Monday, March 13, 2023

Import and ambiguous aircraft

A pilot today had a question about how to do an import when a tail number has been re-used across multiple airframes/models.

There are really two scenarios here.  The simple one is where there are multiple versions of an aircraft, but you've only flown one model.  The more complex scenario is where you've flown Nxxxx as, say, a C-172 and as a Kodiak.

If the former, this is pretty simple:

  • Add Nxxxx to your account.  
  • You might get the wrong version if the wrong version is also in the system; that’s fine – if so, on the website go to Aircraft->My Aircraft, click on Nxxxx and you’ll see a section titled “Other versions of this aircraft.” Click on “My flights are in this aircraft” next to the version you want.  If you don’t see your version at all, then click the pencil icon next to the model and you can edit the model.  The system will see the change as a “major” change (assuming that you’re changing from, say, a 172 to a 182 but not from a 172 N to a 172 S) and will clone the aircraft automatically and put you into the clone.
  • Now, import your file.  Since you only have one Nxxxx in your account, it will pick up the correct version.

If the latter (you've flown the same tail across different models), the process requires a few more steps:

  • Add Nxxxx to your account.
  • If the alternate version of Nxxxx is already there, then click on “Don't change any flights, but add this aircraft” next to the other version.  This will allow multiple versions of Nxxx to coexist in your account side-by-side
  • On the other hand, if you don’t see the other version, then click the pencil next to the model name and you can edit it to be the other version; this will create a clone of the aircraft and switch you to that clone; you should then be able to click “Don't change any flights, but add this aircraft” in the clone.  I.e., if Nxxxx is the 172 and you don’t see the Kodiak, then edit it to be the Kodiak and now it will be the Kodiak but not the 172.  You can then click to add the 172 alongside the Kodiak
  • One caveat to the above step: if you’re the only pilot in an aircraft, it won’t clone.  Look at the top where it tells you how many pilots use the aircraft:

    If it says it’s used by multiple users, then the step above will work.  If it says only 1 user, that’s you and the edit to the model will actually modify the underlying model instead of cloning.  If so, let me know the aicraft and the model you want and I can clone it for you.
  • Once you have all of the relevant versions of Nxxxx in the system, you need to get the unique ID for of each variant.  Go to Aircraft->My  Aircraft and click on one of the versions of Nxxx and look in the address bar:


    Right after “…id=” you’ll see a number.  That’s the unique identifier for that specific aircraft.
  • Now, go to the CSV that you’re using to import.  Add a column titled “Aircraft ID”; I suggest putting this next to the Tail Number column, but it doesn’t really matter.  For the aircraft that might be ambiguous, fill in the correct ID in the “Aircraft ID” column.  You don’t need to do this for the unambiguous aircraft because the tail number is sufficient.

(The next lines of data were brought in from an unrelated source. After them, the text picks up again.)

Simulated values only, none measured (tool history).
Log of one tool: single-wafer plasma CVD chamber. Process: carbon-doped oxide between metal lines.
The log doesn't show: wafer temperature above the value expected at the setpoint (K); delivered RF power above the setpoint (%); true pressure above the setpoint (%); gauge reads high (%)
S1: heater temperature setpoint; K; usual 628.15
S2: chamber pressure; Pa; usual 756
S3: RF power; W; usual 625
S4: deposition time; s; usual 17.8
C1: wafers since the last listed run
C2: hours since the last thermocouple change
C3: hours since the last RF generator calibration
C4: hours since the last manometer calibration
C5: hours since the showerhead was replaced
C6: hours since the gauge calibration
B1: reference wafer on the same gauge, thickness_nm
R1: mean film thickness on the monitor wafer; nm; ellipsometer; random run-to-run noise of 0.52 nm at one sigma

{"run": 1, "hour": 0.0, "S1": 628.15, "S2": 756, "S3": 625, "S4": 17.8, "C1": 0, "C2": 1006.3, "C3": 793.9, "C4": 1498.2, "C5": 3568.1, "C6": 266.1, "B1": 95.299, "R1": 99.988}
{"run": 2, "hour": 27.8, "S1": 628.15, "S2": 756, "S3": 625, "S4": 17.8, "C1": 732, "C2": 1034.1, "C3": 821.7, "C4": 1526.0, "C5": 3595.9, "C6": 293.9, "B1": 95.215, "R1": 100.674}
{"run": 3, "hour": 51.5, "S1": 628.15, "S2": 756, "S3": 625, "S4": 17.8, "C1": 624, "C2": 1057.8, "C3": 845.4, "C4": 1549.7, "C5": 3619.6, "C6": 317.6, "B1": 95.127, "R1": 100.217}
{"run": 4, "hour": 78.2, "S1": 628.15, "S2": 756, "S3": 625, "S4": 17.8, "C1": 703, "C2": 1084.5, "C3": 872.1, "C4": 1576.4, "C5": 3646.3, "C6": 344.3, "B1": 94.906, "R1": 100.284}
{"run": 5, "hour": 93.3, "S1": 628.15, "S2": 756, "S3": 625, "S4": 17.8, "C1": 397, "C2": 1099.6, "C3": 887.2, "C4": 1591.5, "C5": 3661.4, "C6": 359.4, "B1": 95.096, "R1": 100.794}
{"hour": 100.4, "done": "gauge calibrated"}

    E.g., suppose I had two versions of N30322 but only one version of all my other aircraft, then my spreadsheet might look something like this (aircraft ID's below are made up for illustration)
     
You should now be able to import.  For the sample screenshot above, the system will see, for example, N2939J and there'd be no ambiguity because there's only one version of N2939J in your account.  But for N30322, it would use the Aircraft ID column to determine whether it needs to use 38473 or 103948.